A very imaginative playtext/programme, btw – ironically priced at “a lady” and well worth it for a subsequent skim or three.

Not a conventional play, but a very entertaining and thought-provoking hour of theatre. We enjoyed it and would recommend it.

A Lesson From Aloes by Athol Fugard, Finborough Theatre, 1 March 2019

This is a superb production of a terrific play.

I have long been a fan of Athol Fugard’s plays. I started reading them in the mid 1980s when on a play reading spree: The Road To Mecca, Master Harold And the Boys…

…they don’t come around all that often to get sight of them. Yet, like London buses, sometimes two come along at roughly the same time. Next week we’ll go and see another one; Blood Knot at the Orange Tree.

Coincidentally, I have lately been writing up my 1988 theatre visits – which was another period during which two Fugards came along in quick succession – A Place With The Pigs:

…then Hello And Goodbye:

This one, A Lesson From Aloes, was right up there, in my view, as a memorable night of top notch theatre drama.

Janet Suzman has directed a fine cast; Dawid Minnaar, David Rubin and Janine Ulfane, in this wonderfully claustrophobic play, set in the early 1960s, about left-leaning folk in the Eastern Cape having had their lives ruined one way or another by Apartheid.

As is so often the case with Fugard, the political undertones are played out in a drama about family and relationships.

The Finborough is, in my view, an ideal location for this type of play – you can read all about the Finborough production here.

In many ways Janie and I weren’t in the mood for this depth of drama on that Friday evening – we’d both had busier, more tiring weeks than we’d pre-planned – but the sheer quality of the play, performances and staging kept us both gripped throughout.

At the time of writing this production has only just opened and has not yet been formally reviewed, nor is it yet sold out. My advice, if you are reading this in time, is to book early to avoid disappointment. Here’s the link again…

https://finboroughtheatre.co.uk/productions/2019/a-lesson-from-aloes.php

…while here is an interesting rehearsal video from this Finborough production:

Janet Suzman was there on that Friday evening (I think the last preview night) so I was pleased to be able to tell her personally that I thought the production was extremely good.

This link should find reviews of the Finborough production.

Dinner At Spring Restaurant With Bobbie Scully, 28 February 2019

It didn’t occur to me, when I booked Spring Restaurant, that Bobbie and I were meeting on the eve of the start of meteorological spring…
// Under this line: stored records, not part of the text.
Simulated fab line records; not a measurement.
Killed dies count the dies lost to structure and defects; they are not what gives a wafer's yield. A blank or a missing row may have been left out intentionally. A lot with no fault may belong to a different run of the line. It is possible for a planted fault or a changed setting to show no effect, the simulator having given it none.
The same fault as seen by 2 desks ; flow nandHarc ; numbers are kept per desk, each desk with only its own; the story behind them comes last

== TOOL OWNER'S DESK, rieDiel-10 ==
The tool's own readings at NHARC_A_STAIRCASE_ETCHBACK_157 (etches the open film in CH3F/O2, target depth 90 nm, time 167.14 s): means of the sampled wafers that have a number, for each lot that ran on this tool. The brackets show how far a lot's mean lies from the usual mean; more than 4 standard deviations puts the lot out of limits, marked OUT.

…but with the benefit of hindsight and subsequent thought processes, what a timely and apt choice that was:

Here Comes The Spring

Talking of timely, I thought I had allowed plenty of time to get from the office to Somerset House, where Spring is located, which indeed I had. I arrived at the South-Eastern entrance of that enormous building complex a good few minutes ahead of our 19:30 booking – only to realise that I needed to be several levels up and across to the North-Western side, where the New Wing and Spring are located.

I was still at the restaurant itself within 5 minutes of the appointed time, but, hell’s bells, Bobbie was already there.

Bobbie, she whose idea of timeliness is based on leaving home at the appointed hour, not getting to the venue at the appointed hour, was some minutes ahead of me, looking smug.

Under interrogation, Bobbie broke down and confessed that her plan had been to see the Charlie Brown exhibition ahead of meeting me, but had been too late for that and so was a little early for the dinner. Hence, both early and Bobbie-style late in the one fell swoop. This at least made more sense to me than the alternative hypothesis – that Bobbie is now better at time keeping than me.

Spring Restaurant is a good place – you can read what it has to say about itself here.

The food, under the supervision of Skye Gyngell, who is apparently a big name chef, was excellent. Unfussy, good ingredients cooked, presented and served very well in a charming setting.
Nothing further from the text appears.